Board-Savvy Superintendent

Streamlining the Board Committee Structure
By Nicholas D. Caruso Jr./School Administrator, December 2015


A while back, I was working with a board of education on governance — in particular, how the board members could remodel their leadership practices to focus attention on what really mattered: student achievement. I discovered this board had nine separate standing board subcommittees. When I asked how that came to be, board members said the arrangement enabled each of the nine board members to chair a committee.

I discovered one committee was named Cafeteria and Athletics. It was formed because one board member was interested in both. There were so many committees that they rarely could get a quorum of any committee to actually hold a meeting.

As we started talking about effective board leadership (I refused to let them use the term “efficient”), it became clear just how much work these committees created for the superintendent and central-office staff. Every meeting generated hours of staff preparation and required various administrators and staff to attend the meetings — almost always involving the superintendent. The board understood this was not necessarily the best use of their chief executive officer’s time and asked for help in restructuring their committee process.

A Helpful Matrix

It is rare, indeed, to find a governing board happy with its committee structure. They have too many or too few. They do too much or too little. A recent study by Board and Administrator newsletter showed that about a third of school boards have no subcommittees at all (operating as a committee of the whole), about a third have three or four subcommittees and some boards have up to 17 (I can’t imagine!). What works for one district may not work for another. The key is to determine what, specifically, the role of the committee is. Some committees delve into matters better served by the committee of the whole. Some spend time doing work better handled by staff. Most boards could benefit from talking about how committee work benefits the broader governance structure.

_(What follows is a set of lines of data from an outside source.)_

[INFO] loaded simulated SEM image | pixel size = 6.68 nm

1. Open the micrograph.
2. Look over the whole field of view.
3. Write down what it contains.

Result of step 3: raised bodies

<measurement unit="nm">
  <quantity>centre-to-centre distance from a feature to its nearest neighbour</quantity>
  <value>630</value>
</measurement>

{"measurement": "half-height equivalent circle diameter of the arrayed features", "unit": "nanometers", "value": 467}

In this case, we spent a lot of time talking about what committees did, and after some good discussion, the board determined it could set up three committees to handle all the work: teaching and learning, policy and finance. We then created a matrix with four columns: (1) Committee name, (2) What the committee does, (3) How it could be done better and (4) Which committee would now do the work. We then talked about each committee in turn. We spent most of our time on the second column, asking the same question each time: “Is there a more effective way of making this decision?”

The board recognized they would be better served if many decisions that currently were being made in committees were regulated by policy language that would guide administration to a better resolution to the problem.

In cases where a subcommittee still might be called upon, the board quickly determined that any issue could easily be covered by one or more of the three new committees.

In the work we do with the Lighthouse Project, a research-based program that helps focus school boards on improving student achievement (founded on a study by the Iowa School Boards Foundation), we often refer boards to “the work that only the board can do.” Board subcommittees often are places where boards focus on work that would be better done by someone else. Part of the focus of the board’s work has to be determining if it is appropriate for staff to do the work and how much guidance through policy there should be.

What’s Critical?


In essence, streamlining the committee process is really about streamlining the work of the board. Is it critical to the mission of the district? Is this the work that only the board can do?

This becomes part of a much larger question: What is the role of the board in governing the district? Boards that spend their time talking about sports team captains and the cost of a pint of milk are not talking about increasing students’ math scores or how to improve reading.

Taking a good look at subcommittees and what role they serve in board governance can help refocus the work of the district.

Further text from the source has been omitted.